Music causes emotions, and these are hard to measure, different types of environments send out signals that affect the individual’s emotional state.
In the economic literature various types of demand models are used to explain what affects consumers’ choices of products or services in a marketplace (Deaton & Muellbauer, 1980; Piggott & Marsh, 2011). The models show that consumers’ demands on commercial marketplaces are a function of price and of total possible expenses. The latter aspect usually relates to the consumers’ income. Research has shown that small changes in the price of the studied product and the price of other goods, as well as income, has an impact on sales.
Music causes emotions, and these are hard to measure. So, to explain how the presence of music can influence consumer behavior, a psychological explanation model is necessary. “Manage the emotional component of experiences with the same rigor they bring to the management of product and service functionality” - (Berry et al., 2002, p.82).
One model often used to explain music’s effect on consumer experiences and behaviors is Mehrabian & Russell’s (1974) PAD (pleasure- arousal-dominance) emotional state model. The model builds on the fact that different types of environments send out signals that affect the individual’s emotional state. This effect, in turn, makes consumers either avoid or approach the environment. In brief, the consumers’ emotional responses to different sensations influence the purchase decision.
The explanatory model includes three emotional states: pleasure, arousal and, dominance. The marketplace’s environment can influence these emotional states. Pleasure is the degree to which consumers are well and happy. Arousal is the extent to which consumers feel stimulated, excited, alert, and active. Dominance captures the degree to which consumers feel influential and important.
Pleasure and Arousal: Abercrombie & Fitch
In the Abercrombie & Fitch field experiment (see previous blog post), the teenager’s reaction to the music was that she wanted to explore the physical marketplace. Her mother and grandmother, however, wanted to avoid the environment physically because they “couldn’t put up” with the high pop music in the store.
Creating an Expectation: FAO Schwarz Toy Store To increase sales, many commercial marketplaces should associate the music being played to the products. Morrison & Beverland (2003) did a research experiment at the classic toy store FAO Schwarz in New York. They played the Star Wars soundtrack when consumers went into the elevator from the first to the third floor (where they sold the Star Wars products). This music had an emotional impact on the consumers, creating an expectation before seeing the products, and probably increased their propensity to consume. Other departments played a different type of music that was related to the type of products sold there. This shows that FAO Schwarz was keen to make sure that the music fit the products sold at the specific departments.
When the company played the Star Wars music it likely affected many consumers’ emotional reactions. This, in turn, meant that they stayed longer in that particular department, which probably led to higher sales.

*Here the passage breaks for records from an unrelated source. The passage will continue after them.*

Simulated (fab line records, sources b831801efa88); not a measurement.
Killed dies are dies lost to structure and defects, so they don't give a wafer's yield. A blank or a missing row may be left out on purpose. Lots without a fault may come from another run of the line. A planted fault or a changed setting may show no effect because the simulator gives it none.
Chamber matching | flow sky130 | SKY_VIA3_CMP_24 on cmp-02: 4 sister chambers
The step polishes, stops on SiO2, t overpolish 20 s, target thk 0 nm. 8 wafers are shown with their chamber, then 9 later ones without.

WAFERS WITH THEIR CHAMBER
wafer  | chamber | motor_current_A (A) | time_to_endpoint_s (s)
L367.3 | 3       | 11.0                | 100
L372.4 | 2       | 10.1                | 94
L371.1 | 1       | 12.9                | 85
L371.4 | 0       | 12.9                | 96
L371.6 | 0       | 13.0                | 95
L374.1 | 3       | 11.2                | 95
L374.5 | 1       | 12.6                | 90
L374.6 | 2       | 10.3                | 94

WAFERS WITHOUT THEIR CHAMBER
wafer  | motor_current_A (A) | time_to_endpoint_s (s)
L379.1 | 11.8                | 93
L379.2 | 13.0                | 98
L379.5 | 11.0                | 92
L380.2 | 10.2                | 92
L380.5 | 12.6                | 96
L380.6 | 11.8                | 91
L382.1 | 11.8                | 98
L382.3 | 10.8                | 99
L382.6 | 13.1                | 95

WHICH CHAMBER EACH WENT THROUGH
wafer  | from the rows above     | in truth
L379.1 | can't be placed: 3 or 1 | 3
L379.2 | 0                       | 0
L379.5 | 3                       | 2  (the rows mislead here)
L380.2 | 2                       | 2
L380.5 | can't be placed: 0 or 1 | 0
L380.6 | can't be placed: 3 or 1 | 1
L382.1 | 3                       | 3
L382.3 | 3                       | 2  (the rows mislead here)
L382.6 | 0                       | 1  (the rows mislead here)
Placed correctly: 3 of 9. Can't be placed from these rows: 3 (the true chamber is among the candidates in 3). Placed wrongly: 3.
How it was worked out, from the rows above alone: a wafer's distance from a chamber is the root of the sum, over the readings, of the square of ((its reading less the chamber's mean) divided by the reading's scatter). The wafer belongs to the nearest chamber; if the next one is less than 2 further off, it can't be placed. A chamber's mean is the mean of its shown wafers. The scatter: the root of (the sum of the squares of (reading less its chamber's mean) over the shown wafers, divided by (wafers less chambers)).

Music Influences how Consumers Interact With Others in the Marketplace
The music played may also result in consumers either approaching each other in the studied marketplace or avoiding each other. Dubé et al., (1995) analyzed (in video experiments) if the emotional reactions of various classical pieces of music affected the likelihood that customers would approach bank staff. This proved to be the case. The result support the hypothesis that music can influence how consumers choose to interact with others in the marketplace.
Music also Influences Levels of Satisifaction of a Marketplace Visit
Donovan and Rossiter (1982) and Mehrabian and Russell, (1974) studies show that music can also lead to emotional reactions that affect how satisfied consumers are with the visit of the commercial marketplace, which in turn affect the desire to visit the marketplace again. It seems that music affects consumer emotions, which in turn affects how they feel and behave in commercial marketplaces.